For fans, the timing of these comments is significant. The next season of Clarkson’s Farm is expected to show the past year of challenges at Diddly Squat, including the financial strain and practical choices behind the scenes. If Clarkson’s latest remarks are any guide, season five may focus less on the dream of rural self-sufficiency and more on the hard calculations required to keep a modern farm operating.
The move into rabbits and herbs may sound unusual, but it fits the wider story the programme has been telling for years. Clarkson arrived at farming with enthusiasm, money and a large public platform. Even with those advantages, he has repeatedly found that the business is unpredictable, heavily scrutinised and often difficult to make profitable.
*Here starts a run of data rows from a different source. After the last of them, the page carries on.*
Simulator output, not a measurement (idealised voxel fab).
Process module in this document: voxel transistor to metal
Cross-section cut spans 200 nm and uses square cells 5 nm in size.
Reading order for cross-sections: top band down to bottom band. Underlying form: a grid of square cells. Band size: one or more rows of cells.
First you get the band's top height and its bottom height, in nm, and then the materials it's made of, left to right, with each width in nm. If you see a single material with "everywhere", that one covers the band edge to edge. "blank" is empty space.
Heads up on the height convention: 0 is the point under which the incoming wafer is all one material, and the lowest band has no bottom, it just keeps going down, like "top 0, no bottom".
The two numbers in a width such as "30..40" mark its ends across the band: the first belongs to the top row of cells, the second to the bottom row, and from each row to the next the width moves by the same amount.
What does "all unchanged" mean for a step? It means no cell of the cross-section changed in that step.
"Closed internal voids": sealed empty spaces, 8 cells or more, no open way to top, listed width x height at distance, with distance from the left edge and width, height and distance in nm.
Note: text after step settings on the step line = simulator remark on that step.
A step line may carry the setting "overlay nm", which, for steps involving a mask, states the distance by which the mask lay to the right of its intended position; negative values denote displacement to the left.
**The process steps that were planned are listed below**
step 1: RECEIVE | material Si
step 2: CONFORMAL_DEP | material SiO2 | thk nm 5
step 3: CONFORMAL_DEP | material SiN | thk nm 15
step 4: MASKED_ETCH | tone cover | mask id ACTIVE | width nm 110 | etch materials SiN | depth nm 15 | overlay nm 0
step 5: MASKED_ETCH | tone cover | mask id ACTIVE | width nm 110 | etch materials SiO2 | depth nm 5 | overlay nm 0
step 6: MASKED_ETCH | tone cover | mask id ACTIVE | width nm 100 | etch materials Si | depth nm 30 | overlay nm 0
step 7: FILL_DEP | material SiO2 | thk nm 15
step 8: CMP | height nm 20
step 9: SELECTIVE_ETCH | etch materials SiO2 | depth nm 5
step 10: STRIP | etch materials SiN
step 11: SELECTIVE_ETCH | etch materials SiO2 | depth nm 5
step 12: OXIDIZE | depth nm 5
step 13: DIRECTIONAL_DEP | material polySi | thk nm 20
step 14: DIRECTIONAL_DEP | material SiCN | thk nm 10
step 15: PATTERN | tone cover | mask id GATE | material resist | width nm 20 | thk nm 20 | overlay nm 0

That is why his claim that Diddly Squat is stepping back from real farming is likely to resonate beyond the television audience. It is not simply another Clarkson headline. It points to a broader question facing British agriculture: if a highly visible farm with multiple income streams still struggles to make conventional production add up, what does that say about the future for smaller farms without a television series, a celebrity owner or a famous farm shop?
For Clarkson, the answer this year appears to be experimentation. Rabbits, herbs, the pub and the farm shop may not look like traditional agriculture, but they may represent the kind of diversification many farms are being forced to consider.
As Clarkson’s Farm returns to Prime Video, viewers can expect the usual mix of humour, frustration and countryside conflict. But beneath the entertainment, the message seems increasingly serious: farming may still look beautiful from the outside, but making it pay has rarely looked harder.